Tinkle Tinkle Little Toddler (or Teenager) :: Tips for Teaching Toilet Etiquette

No more diapers! When we got through the diapers phase with my two sons (hurray!), we experienced an occasional “Can’t I go to the bathroom anywhere?” phase. My kids were outside constantly as toddlers — and often without diapers. They did not constantly pee and poop outside like our new puppy, but there were those times of “I can’t wait!” when they would pee in the closest bush. And the, “Look, Mom, a river! And now it’s a lake!” on the floor in the kitchen! 

I live in a house of boys (including our dog), and the toilet seat is always up! I have learned a lot along the way. With each age comes a new phase regarding bodily functions.

Now fast forward 10+ years past the diaper phase, and I’m wondering why it is that boys don’t know how to aim when standing up? Can’t they just point it in the right direction? I know I don’t have that body part, but how hard can it be? Will we have to re-grout the floor in the bathroom? Apparently there are a lot of things in the bathroom that might distract very busy and wired minds from concentrating on the sharpshooter techniques required to hit the target — the middle of the toilet bowl. 

Here are some things I tried when my boys were younger, and I’m now reinventing them for the teen years. (Note that some of these only apply to much younger kids and not teens.)

  • Give reminders of where to aim. Place a Cheerio in the toilet for fine tuning those shooter skills. Biodegradable, flushable stickers can be fun. Even simply aiming for the hole in the bottom of the toilet bowl can be effective! Or, try Post-It notes with hand-drawn arrows indicating which way to aim. (I did this one recently!)
  • Have him put on some rubber gloves and get out a rag and bottle of all-purpose cleaner. Show him how to clean up the pee off the floor and the seat!
  • Games seem to work, but I don’t recommend the “how far can you pee” experiment. My youngest used to proudly exclaim from the yard, “Watch me! Look how far I can pee!”
  • If your child is standing tiptoe or trying to hold his pelvis up while using the bathroom, it could explain why his aim is less than true. Get a cheap plastic step stool he can use to put himself above toilet level rather than right at it or below it. It’s a lot easier to aim down into the bowl than it is to try to pee up and into the bowl.
  • Remind him to raise the seat before he begins to pee. If you pee on the seat and don’t clean it up, the next person who has to sit down to use the bathroom will have to sit in your pee. How would you like to sit in someone else’s pee?!
  • Or… he could sit down to pee. What’s the harm in that?
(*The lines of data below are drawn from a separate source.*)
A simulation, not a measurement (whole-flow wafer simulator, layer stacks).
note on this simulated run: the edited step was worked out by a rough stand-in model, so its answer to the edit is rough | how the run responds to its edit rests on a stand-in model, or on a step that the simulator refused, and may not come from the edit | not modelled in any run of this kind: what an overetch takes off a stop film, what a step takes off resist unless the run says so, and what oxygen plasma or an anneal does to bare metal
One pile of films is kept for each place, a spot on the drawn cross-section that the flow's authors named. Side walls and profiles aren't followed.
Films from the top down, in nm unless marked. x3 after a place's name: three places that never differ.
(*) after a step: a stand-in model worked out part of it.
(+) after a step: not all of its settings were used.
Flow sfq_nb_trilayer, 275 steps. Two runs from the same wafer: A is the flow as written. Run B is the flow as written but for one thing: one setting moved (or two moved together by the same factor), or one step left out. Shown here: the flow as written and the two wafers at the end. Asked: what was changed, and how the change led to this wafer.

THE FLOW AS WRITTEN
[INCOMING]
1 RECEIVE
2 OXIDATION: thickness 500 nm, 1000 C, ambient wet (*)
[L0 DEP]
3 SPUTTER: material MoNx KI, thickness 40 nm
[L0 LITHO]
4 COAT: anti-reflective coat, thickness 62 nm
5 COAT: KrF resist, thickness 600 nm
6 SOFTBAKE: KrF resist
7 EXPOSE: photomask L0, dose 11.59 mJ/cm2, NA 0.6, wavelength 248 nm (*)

Here’s to fine tuning the aim and keeping it straight and narrow in the middle of the bowl!

Kim Raubenheimer grew up in Franklin, Massachusetts and lives in Belmont with her husband and two busy teen boys. Kim has been passionate about Health & Wellness since she was in her early 20's. Now in her mid-50's, Kim has an abundance of knowledge from her personal journey and numerous certifications which she’s eager to share (especially with Moms!).  Kim started Your Health Sense in 2001, a Nutrition and Fitness Coaching business, while working full-time as a Print Producer and raising two boys.  Kim understands the challenges of maintaining self-care and now juggles her Nutrition and Fitness business while being a Mom and working part-time for her husband's Managed Services IT company as the Hiring and Compliance manager.


  1. This is a funny and practical article for a lot of moms of boys. You buried the best advice at the end though! We should really teach boys and men to sit down to pee at home. It doesn’t make them any less of a man and they can still stand in public.

    If they continue to stand at home I wouldn’t worry about the toilet seat issue. If it’s up and they aim well you’re doing better than most!